MSA lab

From MolEvol
Revision as of 09:55, 23 July 2012 by Ejmctavish (talk | contribs)

About this (optional) lab

Most of the software used in the workshop requires that the input data is already aligned. So, if you want to use your own data during the workshop, you will need to go through the process of multiple sequence alignment (MSA).

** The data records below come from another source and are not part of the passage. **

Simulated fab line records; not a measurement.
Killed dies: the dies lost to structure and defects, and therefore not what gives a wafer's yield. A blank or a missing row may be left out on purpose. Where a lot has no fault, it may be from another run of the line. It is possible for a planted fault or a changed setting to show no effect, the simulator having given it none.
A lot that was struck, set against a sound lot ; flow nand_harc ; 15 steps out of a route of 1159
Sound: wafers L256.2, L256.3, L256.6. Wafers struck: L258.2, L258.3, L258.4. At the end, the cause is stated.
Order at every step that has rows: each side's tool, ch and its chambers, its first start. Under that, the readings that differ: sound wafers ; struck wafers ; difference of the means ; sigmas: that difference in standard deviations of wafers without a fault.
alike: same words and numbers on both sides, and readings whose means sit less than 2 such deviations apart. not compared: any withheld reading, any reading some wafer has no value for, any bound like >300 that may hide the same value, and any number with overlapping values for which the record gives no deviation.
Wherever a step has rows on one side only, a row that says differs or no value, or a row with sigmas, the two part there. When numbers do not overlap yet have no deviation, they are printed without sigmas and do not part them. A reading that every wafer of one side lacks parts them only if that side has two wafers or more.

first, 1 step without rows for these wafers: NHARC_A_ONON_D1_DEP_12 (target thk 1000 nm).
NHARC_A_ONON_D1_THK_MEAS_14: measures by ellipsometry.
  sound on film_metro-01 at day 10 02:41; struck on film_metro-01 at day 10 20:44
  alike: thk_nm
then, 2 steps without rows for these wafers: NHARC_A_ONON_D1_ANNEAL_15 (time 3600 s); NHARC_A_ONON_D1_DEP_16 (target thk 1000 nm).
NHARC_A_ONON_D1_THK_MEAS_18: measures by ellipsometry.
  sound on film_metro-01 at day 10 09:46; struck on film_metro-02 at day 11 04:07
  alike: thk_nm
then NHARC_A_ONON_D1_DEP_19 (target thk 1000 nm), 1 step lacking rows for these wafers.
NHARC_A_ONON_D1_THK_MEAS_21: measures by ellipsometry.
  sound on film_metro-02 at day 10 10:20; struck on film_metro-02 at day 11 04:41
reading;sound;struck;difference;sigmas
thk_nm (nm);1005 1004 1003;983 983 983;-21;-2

Because of time constraints, the Workshop on Molecular Evolution does not have a computer lab dedicated to multiple sequence alignment this year. This lab is optional and intended for students to work through on their own time. You may want to work through this lab if you have not used MAFFT or alignment viewers before. Despite lack of a scheduled MSA lab, Mark Holder and the TAs would be happy to answer questions about this lab or discuss issues related to alignment.

General Background

Multiple sequence alignment is a crucial first step for most methods of genealogical inference. The goal of MSA (in the context of evolutionary inference) is to introduce gaps into sequences so that the columns of the aligned matrix contain character states that are homologous. This statement of homology means that if two sequences both contain a residue at a position in the alignment, then their common ancestor had a corresponding residue. This site was inherited by the descendant lineages (possibly with substitutions occurring) down to the present, observed sequences. Note that if two sequences both have gap at a position this does not necessarily mean that their ancestor had no residue at that site - multiple deletion events are possible.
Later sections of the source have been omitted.